Adiaphora: a philosophy that signifies things outside of the moral law, i.e. actions, pursuits that are not sanctioned or forbidden, but indifferent. The idea of indifference however is not simply the notion of not being one or the other, but it is the nature of not interested in one or the other; good or evil. It holds the equal potential of swinging in favour of good or evil, a sense of looming possibility that things may take a turn for the worse, and simultaneously, knowing that the turn may never happen.

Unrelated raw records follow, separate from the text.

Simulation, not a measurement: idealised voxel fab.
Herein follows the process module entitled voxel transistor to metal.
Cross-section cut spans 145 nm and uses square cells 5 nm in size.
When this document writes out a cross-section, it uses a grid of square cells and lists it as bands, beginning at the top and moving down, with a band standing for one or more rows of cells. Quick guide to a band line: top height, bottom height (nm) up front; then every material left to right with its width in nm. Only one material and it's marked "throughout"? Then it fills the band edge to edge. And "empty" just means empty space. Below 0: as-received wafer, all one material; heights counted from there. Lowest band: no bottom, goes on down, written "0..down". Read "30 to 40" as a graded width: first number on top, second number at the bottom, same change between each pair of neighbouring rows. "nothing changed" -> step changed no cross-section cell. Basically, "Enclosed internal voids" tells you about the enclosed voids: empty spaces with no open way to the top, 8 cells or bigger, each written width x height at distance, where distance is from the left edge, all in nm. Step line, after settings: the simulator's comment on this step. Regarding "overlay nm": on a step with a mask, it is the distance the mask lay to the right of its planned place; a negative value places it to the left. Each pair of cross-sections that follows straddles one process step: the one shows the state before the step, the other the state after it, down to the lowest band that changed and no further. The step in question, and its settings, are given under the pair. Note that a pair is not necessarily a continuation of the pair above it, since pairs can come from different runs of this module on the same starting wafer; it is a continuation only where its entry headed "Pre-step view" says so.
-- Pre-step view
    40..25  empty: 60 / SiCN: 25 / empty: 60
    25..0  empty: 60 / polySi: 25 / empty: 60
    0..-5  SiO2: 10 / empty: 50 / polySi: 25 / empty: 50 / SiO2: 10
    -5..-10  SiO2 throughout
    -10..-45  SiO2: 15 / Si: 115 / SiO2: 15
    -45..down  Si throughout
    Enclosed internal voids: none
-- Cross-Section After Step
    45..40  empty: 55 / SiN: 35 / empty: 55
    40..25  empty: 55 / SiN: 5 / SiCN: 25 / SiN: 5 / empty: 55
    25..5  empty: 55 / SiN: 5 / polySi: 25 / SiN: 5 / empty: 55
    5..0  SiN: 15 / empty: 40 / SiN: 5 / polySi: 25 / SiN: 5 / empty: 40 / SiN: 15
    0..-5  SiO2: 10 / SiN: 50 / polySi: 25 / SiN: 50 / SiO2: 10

Conor Foy’s visuals are filled with loaded trinkets and symbols; unknown and unfamiliar symbolic objects are being used with casual apathy, and there is a sense that the significance of these objects is perhaps, indifferent. Undeniably it exists, likely un-interested in its particular realisation. Symbols encompass the opportunity and a readiness for appropriation; a platform for the eternal capability of potentials. This brewing possibility spills onto the context within Foy’s video and photography work. Each scenario is placed within a neutrality, with no structure to discern in these scenes; historical, present or futuristic, and the presence of these loaded symbolic visuals sitting in a vague and un-telling backdrop is one that is easily, very unfamiliar; what could be from our time or someone else’s, from our world or the next. The sequential purposefulness of the narrative in these works progresses in tandem alongside the gearing of adiaphora’s fundamental implications; an impending, indifferent possibility of things. The cultish direction of Foy’s video works, strive towards the sense of a greater indifference.
This notion of promise is held firmly and coyly over Foy’s approach to the idea of the cult. His works reveal the dichotomy of the omen; the portent of good or evil, and in this case the portent of the ‘perhaps-ness.’ There remains an awareness of the ‘adiaphoric-ness’ of the possibility itself; the idea however, remains apathetic. The notion of being so close to an evil, however equally close to an idea of good, is surely an uncomfortable one, and in cultish behaviour there lies a vague uncertainty in terms of its moral fixation. In the process of an individual’s subservience to a notion of promise, a pursuit of morality certainly contains a very potent possibility of the tangential. The processes of a cultish realisation is often one alluded to violence and sacrifice, and within this herd mentality, the sensation of the promise compels. This greater good (or this greater indifference) saturates the senses of morality in a vague association of uncertainty and compromise.
The ritualistic aspect to Foy’s work is itself folded again in a play between two certainties of liberation and discipline. The notion of the ritual provides a hope of salvation and deliverance, however only through means of conformity and control. The herd mentality of these processes in Foy’s work form a reductive catalyst approaching a tribal and primitive motion. The indistinguishable, individual give and take that constructs this wave of pursuit can be underplayed in the subservient sacrifice, pledged for a greater salvation – for a greater possibility of salvation.
This ritualistic, primal reduction in Foy’s work spews a closeness to this asserted adiaphoric liberation. The vague dichotomies between a sense of liberation and conformity within the ritual and the cult are a forthcoming mesh of truths and falsities, in an authored smog of reality and fiction. The pursuits of these kinds of obscurities in Foy’s work are in a sense the unknown unknowns, which makes them all the more uncomfortable to hold. Our structures have given permission and thus acquaintance with the known unknowns which we are accustomed to in the form of recognizable faiths and religions. What is being tracked here is a further anonymity, and perhaps dangerous (or perhaps safe) sensationalism. Within the adiaphoric realm however, the promise of these potentialities may be enough to sustain a system of pursuit in Foy’s work, which for the mean time sits indifferently, on the fence.